Israel's detailed response to the Goldstone report shows that the country can, in fact, respond to accusations with more than complaints of anti-Semitism and endless repetitions of the mantra that "the Israel Defense Forces is the most moral army in the world." Drawn up by the Foreign Ministry, the Justice Ministry and the IDF prosecutor's office, the document gives a wide-ranging and well-argued reply to many of the claims raised by Goldstone.Not surprising, nice to hear, and I look forward to reading the document itself, not Harel's reading of it.
The new report apparently also tells of a brigadier and a colonel who were reprimanded last year over the way they authorized the use of white phosphorous shells two days before the end of the operation. The Israelis say this proves their investigations are serious; Israel's enemies will say it's merely the tip of the iceberg. I continue to say that Israel should have a standing procedure in which wars are automatically followed by independent investigations headed by a retired Supreme Court justice, since such investigations always find something of interest. True, no other country in the world does this, but Israel can afford to be unusual. If it were automatic it wouldn't seem like caving in to external pressure. As it is, we've had such an investigation after every large military operation since 1982 and a few smaller ones, and are only stronger for it. Wiser, too.

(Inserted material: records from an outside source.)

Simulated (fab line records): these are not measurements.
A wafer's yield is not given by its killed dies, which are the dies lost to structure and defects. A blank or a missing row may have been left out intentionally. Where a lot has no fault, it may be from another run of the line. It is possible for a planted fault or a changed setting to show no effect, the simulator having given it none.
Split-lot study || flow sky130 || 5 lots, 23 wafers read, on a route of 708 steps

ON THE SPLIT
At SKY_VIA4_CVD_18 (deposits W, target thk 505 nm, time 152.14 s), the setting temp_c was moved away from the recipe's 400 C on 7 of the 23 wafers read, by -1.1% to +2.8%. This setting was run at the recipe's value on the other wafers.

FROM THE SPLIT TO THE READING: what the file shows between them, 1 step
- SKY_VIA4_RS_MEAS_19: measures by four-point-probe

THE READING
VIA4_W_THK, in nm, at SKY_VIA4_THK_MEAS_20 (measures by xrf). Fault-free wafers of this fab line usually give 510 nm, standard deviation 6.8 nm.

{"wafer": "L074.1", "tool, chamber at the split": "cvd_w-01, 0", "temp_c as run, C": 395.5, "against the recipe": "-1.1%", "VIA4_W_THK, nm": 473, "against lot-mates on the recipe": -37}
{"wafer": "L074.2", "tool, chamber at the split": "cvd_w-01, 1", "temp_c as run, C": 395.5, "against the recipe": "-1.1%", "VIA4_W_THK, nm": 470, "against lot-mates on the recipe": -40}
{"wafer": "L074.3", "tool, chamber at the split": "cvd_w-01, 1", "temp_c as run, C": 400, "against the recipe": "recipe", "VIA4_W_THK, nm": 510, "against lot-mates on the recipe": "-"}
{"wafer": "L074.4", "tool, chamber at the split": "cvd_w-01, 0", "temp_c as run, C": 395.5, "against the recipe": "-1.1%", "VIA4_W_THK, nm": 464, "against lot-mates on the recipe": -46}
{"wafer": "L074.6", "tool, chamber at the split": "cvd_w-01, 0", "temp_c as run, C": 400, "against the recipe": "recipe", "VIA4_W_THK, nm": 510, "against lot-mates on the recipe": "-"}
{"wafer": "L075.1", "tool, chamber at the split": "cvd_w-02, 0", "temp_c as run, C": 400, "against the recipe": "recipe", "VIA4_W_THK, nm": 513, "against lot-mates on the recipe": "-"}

Meanwhile, this week a small NGO called Im Tirtzu has published a 112-page report on the sources of the Goldstone Report. (Their main website is in Hebrew, here; the executive summary of their report is here, and at it you can download the entire document). Maariv had a big write up about them over the weekend, here. The thesis: a small number of Israeli NGOs contributed significantly to Goldstone's ability to castigate Israel. Most of them are funded by one foundation, the New Israel Foundation (NIF).
The investigators not only carefully read the Goldstone Report, they also followed all its footnotes. There are 1,208 of them, containing 1,377 sources. 450 of the citations are to Israeli sources. 247 of them came from various Israeli NGOs (the others were citations of the Ministry of Foreign Affair's report and so on). Of those 247, 40 were either supportive of Israel or neutral. 207 were critical of Israel, which means that close to 20% of Goldstone's case against Israel came directly from Israeli sources (and some additional ones came indirectly, when international media or NGOs quoted critical Israelis). 92%, that's 191 of the sources against Israel, came from the 16 NIF-funded NGOs.
So far, so problematic. I've been writing about some of these NGOs for quite a while; now someone has done the research and demonstrated how significant their contribution is to a stridently dishonest document which attacks Israel.
Im Tirtzu has now launched a public campaign against the NIF, which funded these particular 16 organizations to the tune of $7,805,226 between 2006-2008 (The sums for 2009 are not yet public). You can see some of the campaign here. It's based on the fact that the Hebrew word Keren serves both for horn and foundation, and shows Naomi Hazan, former Meretz MK and now president of the NIF, wearing a horn. The prestigious Knesset Committee of Foreign and Security Affairs is to discuss the issue soon.
All of this has me uncomfortable. On the one hand, supporting enemy propaganda at time of war is serious. On the other hand, no-one seems to be saying the NIF or any of these organizations has done anything illegal, and indeed everyone seems to be saying the most that can be achieved is to heap opprobrium upon them - opprobrium they've earned with the sweat of their brows or probably the wearing out of their keyboards. Then again, no amount of such opprobrium will convince them to desist - on the contrary. They will now feel doubly righteous and also persecuted, and will soon be telling the world how undemocratic a society Israel is becoming. As with most of their allegations, this is fundamentally dishonest - but like much of it, there's just enough substance there to make the allegations stick. Such a public outing, justified as it may be, is vaguely unpleasant. We're a democracy, and they're allowed to lie; we're a strong nation, and should be able to tolerate a clutch of kooks. Then again, we're at war, and they're offering succor to the enemy.
Had they only done their watchdog task in Hebrew, I'd be applauding them. But, as I've often noted, much of their activity isn't aimed at their own society, it's aimed outwards.